Chicken Little

Susan Granger’s review of “Chicken Little” (Walt Disney)

In a new twist on the cautionary tale of the plucky chicken, this time, the sky really is falling!
Back in Oakey Oaks, nerdy, nervous Chicken Little (Zach Braff) is still humiliated from having claimed “the sky is falling” when he was clobbered by a falling acorn. It’s a year later and, after trying win approval from his jock’ish widower father, Buck Cluck (Garry Marshall), who urges him, to act “normal,” he has finally redeemed himself by becoming a local softball hero. Problem is: he’s conked again – this time by debris from an alien spaceship. Fearful of being doubted, he recruits his best “misfit” friends: Abby Mallard, the ugly duckling (Joan Cusack); Runt of the Litter, a huge but cowardly pig (Steve Zahn); and Fish Out Of Water, a walking fish in a diver’s helmet (Dan Molina). Together, they must warn the town of extraterrestrial danger.
Co-writer/director Mark Dindal stresses the lessons to be learned: love of family, loyalty to friends and, above all, tolerance. Emphasizing the family theme, there’s a pivotal fowl father/son confrontation when bespectacled Chicken Little says, “Dad, you never supported me.”

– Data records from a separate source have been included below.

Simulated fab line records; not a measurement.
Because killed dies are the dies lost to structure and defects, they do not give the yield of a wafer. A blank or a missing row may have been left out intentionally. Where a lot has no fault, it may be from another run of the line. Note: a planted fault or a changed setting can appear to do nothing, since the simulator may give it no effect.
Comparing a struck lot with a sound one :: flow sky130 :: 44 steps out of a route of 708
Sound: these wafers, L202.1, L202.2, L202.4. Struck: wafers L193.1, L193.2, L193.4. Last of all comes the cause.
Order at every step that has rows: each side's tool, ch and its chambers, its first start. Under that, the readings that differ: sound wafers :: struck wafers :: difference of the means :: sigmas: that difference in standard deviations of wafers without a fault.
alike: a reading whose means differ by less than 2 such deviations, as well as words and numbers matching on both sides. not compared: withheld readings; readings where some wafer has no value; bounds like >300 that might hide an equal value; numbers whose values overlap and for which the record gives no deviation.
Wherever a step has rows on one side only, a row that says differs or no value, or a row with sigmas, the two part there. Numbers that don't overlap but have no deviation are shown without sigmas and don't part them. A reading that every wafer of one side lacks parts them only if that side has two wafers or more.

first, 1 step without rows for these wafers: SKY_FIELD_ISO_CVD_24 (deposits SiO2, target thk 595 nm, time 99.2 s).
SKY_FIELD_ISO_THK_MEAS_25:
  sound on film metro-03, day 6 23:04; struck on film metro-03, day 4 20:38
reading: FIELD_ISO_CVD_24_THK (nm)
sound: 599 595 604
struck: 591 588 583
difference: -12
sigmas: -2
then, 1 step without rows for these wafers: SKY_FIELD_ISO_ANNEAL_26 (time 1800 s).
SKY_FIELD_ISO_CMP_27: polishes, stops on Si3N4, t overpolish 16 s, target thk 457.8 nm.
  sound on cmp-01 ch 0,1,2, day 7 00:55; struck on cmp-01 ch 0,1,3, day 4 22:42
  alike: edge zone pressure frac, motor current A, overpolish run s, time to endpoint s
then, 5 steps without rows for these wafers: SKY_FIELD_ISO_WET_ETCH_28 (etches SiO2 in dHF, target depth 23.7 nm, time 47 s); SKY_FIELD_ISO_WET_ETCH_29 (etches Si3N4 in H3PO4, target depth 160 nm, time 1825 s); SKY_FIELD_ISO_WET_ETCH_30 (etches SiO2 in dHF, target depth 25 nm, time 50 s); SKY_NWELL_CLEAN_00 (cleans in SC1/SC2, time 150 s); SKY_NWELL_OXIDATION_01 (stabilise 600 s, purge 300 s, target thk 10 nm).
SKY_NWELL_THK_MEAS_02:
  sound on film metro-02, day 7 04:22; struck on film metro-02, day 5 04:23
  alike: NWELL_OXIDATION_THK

This is the first film made in-house at Disney, using all computer animation; previously, the studio relied on hand-drawn cartoons while distributing sophisticated Pixar creations like “Toy Story,” “The Incredibles” and “Finding Nemo.” Which explains Disney’s current commercial tie-ins with McDonald’s and Sears. Plus there are the razzle-dazzle 3-D “Chicken Little” versions in 84 theaters with digital projection. Disney’s partnership with Pixar expires in 2006, and Pixar wants to pay its new distributor a flat fee instead of sharing profits. On the Granger Movie Gauge of 1 to 10, “Chicken Little” is a splashy, spunky 7, geared to amuse its pint-sized audience.